The series begins on Tuesday, Jan. 29, with the showing of a portion of the documentary Eyes on the Prize. It will continue on Tuesday, Feb. 5, with a showing of Red Tails, a film about the Tuskegee Airmen. The series will conclude on Tuesday, Feb. 12, with a showing of the documentary film Brother Outsider: The Life of Bayard Rustin.
The film series is free and open to the public. Each program will begin at 7 p.m. in Konover Campus Center. Each showing will be followed by a discussion led by a University faculty member or senior administrator. Light refreshments will be provided.
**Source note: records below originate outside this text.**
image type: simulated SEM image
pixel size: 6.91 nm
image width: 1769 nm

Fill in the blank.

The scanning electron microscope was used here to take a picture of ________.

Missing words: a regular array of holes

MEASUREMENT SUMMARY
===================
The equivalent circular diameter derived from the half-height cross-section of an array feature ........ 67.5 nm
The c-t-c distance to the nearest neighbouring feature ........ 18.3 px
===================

On Jan. 29, Warren Goldstein, chair of the history department in the College of Arts and Sciences and a Martin Luther King scholar, will lead the discussion following the showing of a portion of Eyes on the Prize: America’s Civil Rights Movement 1954-1985. The complete, award-winning 14-hour television series uses contemporary interviews and historical footage to cover all of the major events of the Civil Rights Movement from 1954 to 1985. The series won six Emmys and numerous other awards, as well as an Academy Award nomination. Series topics range from the Montgomery bus boycott in 1954 to the Voting Rights Act of 1965; from community power in schools to "Black Power" in the streets; from early acts of individual courage to the flowering of a mass movement and its eventual split into factions.
On Feb. 5, Roy Collins, the University’s associate general counsel, will lead a discussion following the showing of Red Tails, which stars Cuba Gooding Jr. and Terrence Howard as Tuskegee Airmen, a group of African American United States Army Air Force servicemen during World War II. Based on a true story, the film recounts the U.S. military recruiting a group of African American fighter pilots to help reclaim the skies over Europe. Discriminated against both as citizens and as soldiers, the Tuskegee Airmen take flight in planes distinguished by distinctive red tails. As a result of their bravery, the pilots emerge as heroes who prove that all men are truly created equal.
On Feb. 12, Bilal Sekou, associate professor of political science in Hillyer College, will lead a discussion following the showing of Brother Outsider: The Life of Bayard Rustin. The film chronicles Bayard Rustin's complex, 60-year career as an activist. The film contains rare archival footage, including debates between Rustin and Malcolm X as well as between Rustin and Stokely Carmichael. Rustin is best known for his work organizing the historic 1963 March on Washington, the biggest protest America had ever witnessed. As an illegitimate son, an African American, a gay man and a one-time member of the Communist Party, Rustin — the ultimate outsider — eventually became a public figure and respected political insider. He not only shaped Civil Rights Movement strategy as a longtime advisor to Martin Luther King, Jr., but was known and respected by numerous U.S. presidents and foreign leaders.
The University of Hartford presented Rustin with an Honorary Doctor of Law degree in 1979. During its 56-year history, the University has honored more than two dozen prominent African Americans with honorary degrees, from opera star Marian Anderson in 1958 to champion tennis player Arthur Ashe in 1990 to NAACP Executive Director Benjamin Hooks in 1994, as well as jazz great Dizzy Gillespie in 1982 and Pulitzer Prize-winning playwright August Wilson in 1998. In addition, the University hosted Dr. Martin Luther King Jr. in 1959 for an address to the residents of Greater Hartford.